The magazine with the thirteen year-old girl on the front is what Tano bought for our Saturday-night sofa-togetherness. When I buy the magazine it's usually Cosmo or Glamour so we can do the test-yourself sections to find out if we love each other, if we have a good sex life, etc. When Tano buys the magazine it's usually some pop-culture teen rag like Giant Robot or Kronik. So Young and Modern is only a minor surprise.

"It has lots of tests," Tano says.

The cover is six pictures of one thirteen year-old girl dressed as six stereotypes. I ask Tano which ones he'd like to have sex with.

Before I can even finish the sentence Tano points to the dominatrix prom queen and the sassy athlete.

I say, "Which one am I?"

He points to a photo where, presumably, the girl is just being herself.

"Why am I like that one?"

"Because she looks like she wants to please everyone."

Immediately, I think of last night when Tano wasn't budging so I thought I'd just be nice because he's always too tired for sex at night but he's never too tired for a blowjob. Then I think of how we're reading the magazine he wants even though it's my turn to pick because I thought if I picked he'd decide he didn't want to read a magazine and he'd spend the night sitting on the sofa staring at the wall. Then I think of the last time I got angry at him for staring at the wall when we were supposed to spend time together and he cried, which of course meant he'd stare at the wall all night.

So I say to myself, I'm sick of this. I'm not going through that again. I put down the magazine and go to bed because while it wouldn't be fair to yell at him for how he answered my manipulative, cornering questions, I can't think of anything nice to say.

For the rest of the night I imagine he sits on the sofa and stares at the wall, feeling relieved that I went to bed in a fit of demoralization because really what he wants to do is sit on the sofa and stare at the wall. Like dogs like to dig holes. It's a destiny thing.

The next night: I write bad checks for nice clothes because payday is soon. For Chanukah I buy a suitcase for Tano—the rolling kind, like stewardesses have. I leave it in the car in case we have a fight.

At home Tano has turned up the heat higher than he likes, which he usually won't do unless I have goose bumps on the backs of my thighs.

I toss my new clothes on the sofa.

Tano has laid out his own purchases on the dining room table: A Chanukah prayer book so he can follow along with me. Chocolate Chanukah gelt, and new Chanukah candles because he thought the ones I bought were cheap and crooked and would drip all over the table.

I like that he's taking initiative. I think he is one step closer to letting our kids get bar-mitzvahed—if he doesn't dump me first.

I say, "Tano, let's look at the girls again."

"Oh God," he says. He pulls me close. Nuzzles his nose in my neck. "Look at the new candles," he says.

I tell him, "Thank you."

I tell him, "The two girls you want to have sex with would not put up with your telling them you're thinking of breaking up. Only the wants-to-please-everyone girl would put up with you. But you're not interested in her. I don't want to be her. I don't want to be lame but I don't want to dump you. What do you think?"

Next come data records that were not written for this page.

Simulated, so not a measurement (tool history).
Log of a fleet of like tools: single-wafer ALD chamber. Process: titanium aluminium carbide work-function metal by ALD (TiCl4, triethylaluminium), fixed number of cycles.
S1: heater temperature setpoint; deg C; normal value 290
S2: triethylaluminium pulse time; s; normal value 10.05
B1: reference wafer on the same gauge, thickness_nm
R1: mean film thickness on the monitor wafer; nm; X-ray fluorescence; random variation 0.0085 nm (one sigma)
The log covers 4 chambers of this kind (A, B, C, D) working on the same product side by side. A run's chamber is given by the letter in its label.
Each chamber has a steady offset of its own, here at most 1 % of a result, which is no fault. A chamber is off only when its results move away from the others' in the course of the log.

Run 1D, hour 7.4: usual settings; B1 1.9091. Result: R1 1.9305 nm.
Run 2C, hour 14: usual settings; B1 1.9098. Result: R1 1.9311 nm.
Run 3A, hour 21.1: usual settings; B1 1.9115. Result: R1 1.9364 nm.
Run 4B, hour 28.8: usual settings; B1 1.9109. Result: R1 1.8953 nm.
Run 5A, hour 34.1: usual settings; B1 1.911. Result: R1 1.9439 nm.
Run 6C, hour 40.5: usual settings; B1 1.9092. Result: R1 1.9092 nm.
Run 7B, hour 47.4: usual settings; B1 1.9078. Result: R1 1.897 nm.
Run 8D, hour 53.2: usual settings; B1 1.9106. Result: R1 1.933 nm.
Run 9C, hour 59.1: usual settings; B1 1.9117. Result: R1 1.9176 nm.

"I think the girl in the workout clothes might put up with me."

It is not difficult to think of myself as the jock type. Maybe this is okay. I don't actually remember what my point was. So we light the Chanukah candles and then curl up on the sofa.

Tano says, "Oh yeah. You have messages."


"Your grandma called. Your uncle died."

"What? You're telling me this a half-hour after I got home? Death is a tell-right-away sort of thing."

"I wanted us to have nice togetherness before I told you."